Wednesday, November 7, 2012

The archeology of tai chi

Tai chi, like chi kung and meditation, has always been primarily a oral discipline rather than a written one. One learned from a teacher or sifu rather than learned it through reading a book. In the past, some prominent masters published their training notes, but with a verbal tradition in mind, the notes only form part of the whole discipline if at all, more likely to be passed along chiefly as a proof of lineage. For example, this is the "Three level internal power training" by a prominent Wu-style (武式太极:郝为真):

练太极拳有三层意思。初层练习:身体如在水中,两足踏地,周身与手足动作如有水之阻力。第二层练习:身体手足动作如在水中,而两足已浮起不着地,如鱼在水中游行无不自如也。第三层练习:身体愈练愈轻灵,两足如在水面上行,到此时之景况,心中战战兢兢,如临深渊,如履薄冰,心中不敢有一毫放肆之意。神气稍微一散乱,即恐身体沉下去也。

In essence, it says the three levels are: level one like standing on ground with water surrounding the body, level two like swimming in water, level three, like standing precariously on water (or on thin ice).

Archeological finds on tai-chi revealed little on method. To prove one's authenticity, in the past a master, if he was not one of the direct descendants, would keep a hand-written copy of their lineage master's written texts. Nowadays, a master usually uses photos: with the young master sitting (or sometimes kneeling) respectfully beside their aged/bearded sifu. In the West, a photo is probably the only way of proof of authenticity for a young Caucasian master. The issue as to whether or not the young master did learn anything is beyond the issue. Afterall, it is a proof of authenticity rather than a proof of having anything useful to teach nor a good skill in teaching, which is left to their students to find it out themselves. A proof of authenticity is of course having its good value, lest faulty practice might be camouflaged as genuine tai-chi or chi-kung, harmful to their students as well giving a bad name to the discipline.

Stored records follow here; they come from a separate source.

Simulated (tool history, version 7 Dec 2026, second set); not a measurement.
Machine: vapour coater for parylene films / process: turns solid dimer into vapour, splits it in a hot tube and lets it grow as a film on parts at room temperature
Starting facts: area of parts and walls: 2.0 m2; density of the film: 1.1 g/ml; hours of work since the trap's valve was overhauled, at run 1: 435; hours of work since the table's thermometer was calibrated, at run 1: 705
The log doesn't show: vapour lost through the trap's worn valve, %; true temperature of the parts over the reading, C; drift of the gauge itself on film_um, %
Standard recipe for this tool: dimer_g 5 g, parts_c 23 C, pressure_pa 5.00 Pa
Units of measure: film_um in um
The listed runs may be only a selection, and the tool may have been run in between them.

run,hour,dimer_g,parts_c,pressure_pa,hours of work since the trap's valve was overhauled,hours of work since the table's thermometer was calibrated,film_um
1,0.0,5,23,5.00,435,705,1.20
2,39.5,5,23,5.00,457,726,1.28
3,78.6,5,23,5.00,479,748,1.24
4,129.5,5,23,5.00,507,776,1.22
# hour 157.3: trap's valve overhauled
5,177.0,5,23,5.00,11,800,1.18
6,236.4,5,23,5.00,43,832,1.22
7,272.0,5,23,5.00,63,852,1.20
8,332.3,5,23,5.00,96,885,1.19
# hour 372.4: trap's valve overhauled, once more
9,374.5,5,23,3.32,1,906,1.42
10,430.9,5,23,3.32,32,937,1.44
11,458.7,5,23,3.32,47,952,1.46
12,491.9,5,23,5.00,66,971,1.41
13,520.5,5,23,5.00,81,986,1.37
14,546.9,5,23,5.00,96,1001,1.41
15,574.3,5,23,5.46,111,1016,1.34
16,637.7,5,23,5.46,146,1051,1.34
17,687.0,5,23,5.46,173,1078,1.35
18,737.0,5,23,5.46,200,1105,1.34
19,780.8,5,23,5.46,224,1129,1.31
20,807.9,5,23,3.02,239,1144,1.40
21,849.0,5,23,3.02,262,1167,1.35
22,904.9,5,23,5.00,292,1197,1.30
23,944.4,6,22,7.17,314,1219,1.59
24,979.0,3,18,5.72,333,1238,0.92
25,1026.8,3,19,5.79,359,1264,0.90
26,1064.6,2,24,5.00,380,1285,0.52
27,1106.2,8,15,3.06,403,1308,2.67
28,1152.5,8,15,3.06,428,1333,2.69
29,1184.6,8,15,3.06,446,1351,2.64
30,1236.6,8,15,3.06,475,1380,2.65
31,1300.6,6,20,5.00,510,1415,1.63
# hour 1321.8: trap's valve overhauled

In the past 10-20 years, things began to change, in particular in Mainland China. Today there are so many mind-body systems to compete with tai-chi and chi-kung for students (not to mention that ring-fighting arts, like San Da, Muay Thai, Boxing etc almost completely took over the train for combat market from tai-chi masters). Masters have to market their practices. Although there are shallow narratives, faulty narratives, incomprehensible narratives, I do see many gems that worth our good efforts to dig out, digest, and incorporate into everybody's own system of practice.

Archeological finds in the past revealed documents of authenticity, modern finds might reveal a pot of gold. Keep digging!